Make Sure You Bring Neutral Colored Clothing
When you pack clothes for your safari, you are going to want to make sure you pack neutral colored or natural colored clothes. While the animals generally can’t differentiate between your safari vehicle and the contents in it, if you wear bright colors (especially bright white), it makes it easier for them to do that. You don’t want to scare the animals away, or peak their curiosity in you, when you are on safari.
Make Sure You Bring Layers of Clothes to Wear
The temperatures you experience while on safari can vary from hot during the day, to quite chilly at night. You are going to want to make sure that you pack layers of clothing so that you are prepared. In addition to T-Shirts and some breathable long-sleeved shirts, you are going to want to pack a light fleece or sweatshirt for the chilly nights on safari.
The Essential Gear
Packing for safari sounds a lot more complicated than it is. If you follow the general guidelines I listed above, you should be all set. In case you still aren’t sure about what you should and should not bring, I have included a list of essential gear to bring along below.
2 Pairs of Long Pants (Preferably Ones That Are Breathable)
You are going to want to bring a few pairs of long, breathable pants along with you when you go on safari. I like the convertible pants because they convert into shorts when I need them. Though you I don’t recommend you wear shorts too often while on safari because of the mosquitoes, there may be circumstances where your safari guide says it is alright. This way, you are prepared.
4 T-Shirts and\or Long Sleeve Shirts (Preferably Breathable Ones)
If you get the right kind of breathable material, you should be completely comfortable, even in the heat, while wearing a light, long-sleeve shirt. When I am on safari, I love to wear Patagonia’s Capilene shirts. The wind goes right thru them to keep me cool, but I get some extra protection from the mosquitoes. They also have built in SPF protection to give you some extra protection from the sun as well.
Before you leave for safari, you are going to want to make sure you invest in a good pair of hiking boots. This is especially true if you are planning on taking a walking safari. Hiking boots give your feet a lot more protection than your standard tennis shoe does. When you are looking at hiking boots, make sure you choose a boot or shoe that covers your entire foot. I do not recommend you wear any type of sandal, including hiking sandals, while on safari.
Light Fleece or Jacket
Because the nights can be rather cool when you are on safari, you are going to want to make sure you have a warm layer to put on. A light fleece or sweatshirt should be sufficient. I would stay away from fully cotton fabrics if you can because they will suck out your body heat when wet. If you are looking for a great light weight travel jacket, I absolutely love my Patagonia Nano Puff jacket. They are really warm and conveniently fold up into their own pocket when not being used.
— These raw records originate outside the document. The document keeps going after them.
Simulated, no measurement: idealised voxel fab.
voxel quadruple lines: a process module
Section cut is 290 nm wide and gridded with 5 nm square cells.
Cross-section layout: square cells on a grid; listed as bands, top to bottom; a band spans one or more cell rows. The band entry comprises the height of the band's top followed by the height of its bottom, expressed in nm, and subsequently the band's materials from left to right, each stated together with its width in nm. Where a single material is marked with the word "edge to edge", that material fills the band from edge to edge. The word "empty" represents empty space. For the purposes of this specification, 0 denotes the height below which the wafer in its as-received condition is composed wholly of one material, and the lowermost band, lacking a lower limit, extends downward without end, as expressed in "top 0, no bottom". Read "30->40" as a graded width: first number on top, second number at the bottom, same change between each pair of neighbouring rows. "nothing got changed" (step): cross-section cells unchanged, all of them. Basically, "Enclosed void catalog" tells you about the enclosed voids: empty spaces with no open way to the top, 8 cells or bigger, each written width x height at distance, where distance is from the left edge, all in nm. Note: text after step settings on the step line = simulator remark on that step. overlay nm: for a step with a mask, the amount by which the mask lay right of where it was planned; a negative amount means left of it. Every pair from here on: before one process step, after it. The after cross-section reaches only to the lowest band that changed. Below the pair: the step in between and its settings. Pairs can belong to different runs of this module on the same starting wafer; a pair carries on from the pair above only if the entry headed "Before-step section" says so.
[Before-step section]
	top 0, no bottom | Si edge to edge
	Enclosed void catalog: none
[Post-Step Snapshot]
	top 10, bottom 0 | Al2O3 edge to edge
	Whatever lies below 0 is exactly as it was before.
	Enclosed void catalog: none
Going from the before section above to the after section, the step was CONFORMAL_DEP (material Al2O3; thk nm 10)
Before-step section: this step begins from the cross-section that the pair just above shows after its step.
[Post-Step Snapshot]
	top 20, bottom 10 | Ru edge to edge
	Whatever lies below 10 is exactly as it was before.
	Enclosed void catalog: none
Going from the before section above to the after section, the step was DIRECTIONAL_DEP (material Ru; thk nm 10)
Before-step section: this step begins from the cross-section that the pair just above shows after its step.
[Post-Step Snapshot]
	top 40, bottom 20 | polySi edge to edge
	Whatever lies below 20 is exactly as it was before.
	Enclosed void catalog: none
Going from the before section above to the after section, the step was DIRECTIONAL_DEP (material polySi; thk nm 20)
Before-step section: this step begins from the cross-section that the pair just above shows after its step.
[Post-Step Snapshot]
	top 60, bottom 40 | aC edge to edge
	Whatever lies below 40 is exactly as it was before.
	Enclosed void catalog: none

The last thing you want is to be caught without rain protection when on safari. Even if you are in a closed vehicle, you are going to want to have the windows down at times (when allowed by your safari guide) to get some great pictures. Having some disposable rain ponchos handy will save you from having to be cold and uncomfortable on those rainy days on safari.
Wide Brim Hat
Before I went on safari, I contemplated whether or not I should bring a hat, and what type of hat I should bring if I was to get one. I couldn’t be more happy that I decided to invest in a wide brim safari hat. These hats give you 360 degree protection against the sun, which was really nice when we were in the hot African sun. If you want to increase your sun protection, these hats are a great way to go.
I really don’t know what I would have done without my sunglasses while on safari. This is especially true for the walking safari that we took in Arusha National Park. Sun glasses are very light weight and don’t take up much room in your pack. I would strongly recommend that you bring a pair. When the sun as at its strongest, you will be very thankful that you have them.
Sun Screen (SPF 30 or Above)
This is a must if you are going on a safari. Without the proper sun screen, a bad sunburn may end up ruining your time on safari. I recommend that you bring sunscreen that has SPF 30 protection or higher. When we went on safari, we brought SPF 45 protection and it worked very well.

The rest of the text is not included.